The UK could “run out” of electric cars next year as motor manufacturers prioritise the sale of vehicles in mainland Europe, according to research.
A study published yesterday said that a failure to introduce tough new carbon dioxide emissions targets would give motor manufacturers “no incentive” to sell green vehicles in Britain.
The research by Transport & Environment, the Brussels-based campaign group, said that without new regulations overall sales of electric cars in the UK could drop by as much as a fifth next year. It said that companies would be encouraged to sell a far higher share of vehicles in the European Union to avoid crippling fines.
The conclusions were made despite a recent rise in registrations of new battery-powered vehicles.
Latest industry figures show that 108,888 cars sold in Britain so far this year were pure electric or plug-in hybrid models — combustion engine cars with a battery for short journeys. They collectively make up almost 9 per cent of sales since the start of the year, compared with 2.5 per cent at the same point in 2019.
The increase has been mirrored across the European Union.
Yesterday’s study said the rise was partly down to new targets introduced by the EU that incentivise the sale of vehicles with low CO2 emissions.
The targets, which are being phased in before being implemented in full from next year, require manufacturers to sell cars with total average emissions of 95g of CO2 per kilometre. This is down from 122.4g last year. Companies can be heavily fined for failing to hit the targets. The measures apply to Britain during the Brexit transition period.
Ministers have pledged to replace the EU target with UK-specific regulations next year that are “at least as ambitious” as those drawn up in Brussels.
The British system, which was put out to public consultation over the summer, has yet to be formally implemented.
Transport & Environment said the measures proposed by the UK were actually “much weaker” than those outlined by the EU. This was mainly due to differences in the way the average weight of new cars was calculated combined with more generous counting of pure electric cars within the system, it said.
It said that the “cumulative effect” of the change will be that a fifth fewer electric vehicles could be sold in Britain next year than would be expected if the EU target had been maintained.
Sales could fall even further if the government’s new CO2 regulations are not introduced in the next few weeks, it was claimed. The report called for a decision on the new regulatory regime to be made by the end of the month, adding that the UK “could run out” of new electric cars without the rules.
There have already been reports of long waits for some electric car models. Research by EV Powered this year showed that motorists faced delays of at least six months for some sought-after cars.
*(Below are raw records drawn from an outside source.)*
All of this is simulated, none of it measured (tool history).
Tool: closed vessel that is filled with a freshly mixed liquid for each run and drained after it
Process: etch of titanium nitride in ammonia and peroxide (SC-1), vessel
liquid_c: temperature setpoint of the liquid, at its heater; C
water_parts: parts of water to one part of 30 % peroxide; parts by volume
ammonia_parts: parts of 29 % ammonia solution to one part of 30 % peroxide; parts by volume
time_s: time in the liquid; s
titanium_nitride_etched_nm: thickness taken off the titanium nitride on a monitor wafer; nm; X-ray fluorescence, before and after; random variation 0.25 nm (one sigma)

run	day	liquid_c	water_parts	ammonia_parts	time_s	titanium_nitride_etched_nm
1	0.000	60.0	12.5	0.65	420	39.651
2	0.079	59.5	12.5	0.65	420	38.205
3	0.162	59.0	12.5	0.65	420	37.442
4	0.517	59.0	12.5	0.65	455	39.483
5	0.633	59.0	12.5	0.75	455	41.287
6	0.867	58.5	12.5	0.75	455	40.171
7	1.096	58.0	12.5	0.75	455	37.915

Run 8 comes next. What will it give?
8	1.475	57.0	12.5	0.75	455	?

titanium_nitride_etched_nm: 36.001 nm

The Transport & Environment study said: “Supplies of electric vehicles to the UK are likely to dry up. If the regulation is not passed by parliament there will be no regulatory incentive to sell [electric vehicles] in the UK at all.
“Typically a regulation of this type requires two months to be passed through parliament, so if the regulation is not tabled by the end of October it will not apply on the January 1, 2021 and supplies of [electric vehicles] to the UK are likely to stall.”